Rochester has become a product of his mistrust of the West Indies.  It is with this in mind that he perceives Antoinette.  Rochester cannot understand nor feel comfortable within the West Indian setting.  He is in a realm where an emotional condition of nurturing and redemption is denied.  This becomes clear in his expressing his dislike for Antoinette:  “I was tired of these people.... And I hated the place.... Above all I hated her. For she belonged to the magic and the   loveliness.”  Rochester's identity is impacted by the world of "these people."  

Rochester is emotionally estranged from "the other."  His identity is impacted by his disdain for the conditions that surround him.  When he has sex with Amelie, mistaking her for Antoinette, it is clear that Rochester is impacted by the conditions that envelop him.  Rochester is unable to find a sense of emotional nurturing in the way he perceives other around him.  This becomes evident when he speaks of Amelie:  "[Amélie's] expression was so full of delighted malice, so intelligent, above all so intimate that I felt ashamed and looked away."  These are conditions that preclude him from any emotional involvement or investment.  His identity is hardened by his loathing of the world around him.  This is critical in assessing his treatment of Antoinette, one whose identity lacks redemption because of the replication of evil within her.

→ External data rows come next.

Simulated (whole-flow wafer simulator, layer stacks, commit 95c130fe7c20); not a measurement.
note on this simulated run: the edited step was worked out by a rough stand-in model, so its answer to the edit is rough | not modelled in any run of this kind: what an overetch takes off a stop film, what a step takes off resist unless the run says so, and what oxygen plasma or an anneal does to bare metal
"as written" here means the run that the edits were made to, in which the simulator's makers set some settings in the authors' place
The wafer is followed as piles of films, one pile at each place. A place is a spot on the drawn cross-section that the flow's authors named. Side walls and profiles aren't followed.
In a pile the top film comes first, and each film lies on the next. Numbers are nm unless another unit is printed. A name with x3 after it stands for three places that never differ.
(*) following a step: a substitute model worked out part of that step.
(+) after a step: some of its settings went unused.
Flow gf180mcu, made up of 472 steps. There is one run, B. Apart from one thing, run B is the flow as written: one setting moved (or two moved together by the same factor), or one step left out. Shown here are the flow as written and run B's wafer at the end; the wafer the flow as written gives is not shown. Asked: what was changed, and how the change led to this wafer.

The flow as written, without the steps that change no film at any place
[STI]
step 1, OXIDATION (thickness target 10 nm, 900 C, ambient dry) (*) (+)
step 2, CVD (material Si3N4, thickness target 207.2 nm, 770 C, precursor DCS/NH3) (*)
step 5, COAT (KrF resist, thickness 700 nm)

For Antoinette, it becomes fundamentally difficult for her to find any condition of nurturing around her.  Even before her marriage to Rochester, Antoinette was placed in challenging conditions.  Her condition made her disliked by others.  Amelie's "White Cockroach" comment reflects this:  "I never looked at any strange negro. They hated us. They called us white cockroaches. Let sleeping dogs lie. One day a little girl followed me singing, "Go away white cockroach, go away, go away."   The negativity that Antoinette is forced to absorb impacts her identity.  Seeing her mother die, her home burned to the ground, and being unable to establish any emotional realm have impacted her identity in a negative manner.  

At the same time, the emotional reaction Antoinette receives from Rochester is representative of how her identity has been formed with a lack of redemption. She has become the product of the world's disdain and negativity around her. These conditions of evil, hurt, and betrayal have imprinted themselves upon her, forging Antoinette's identity as one devoid of redemption.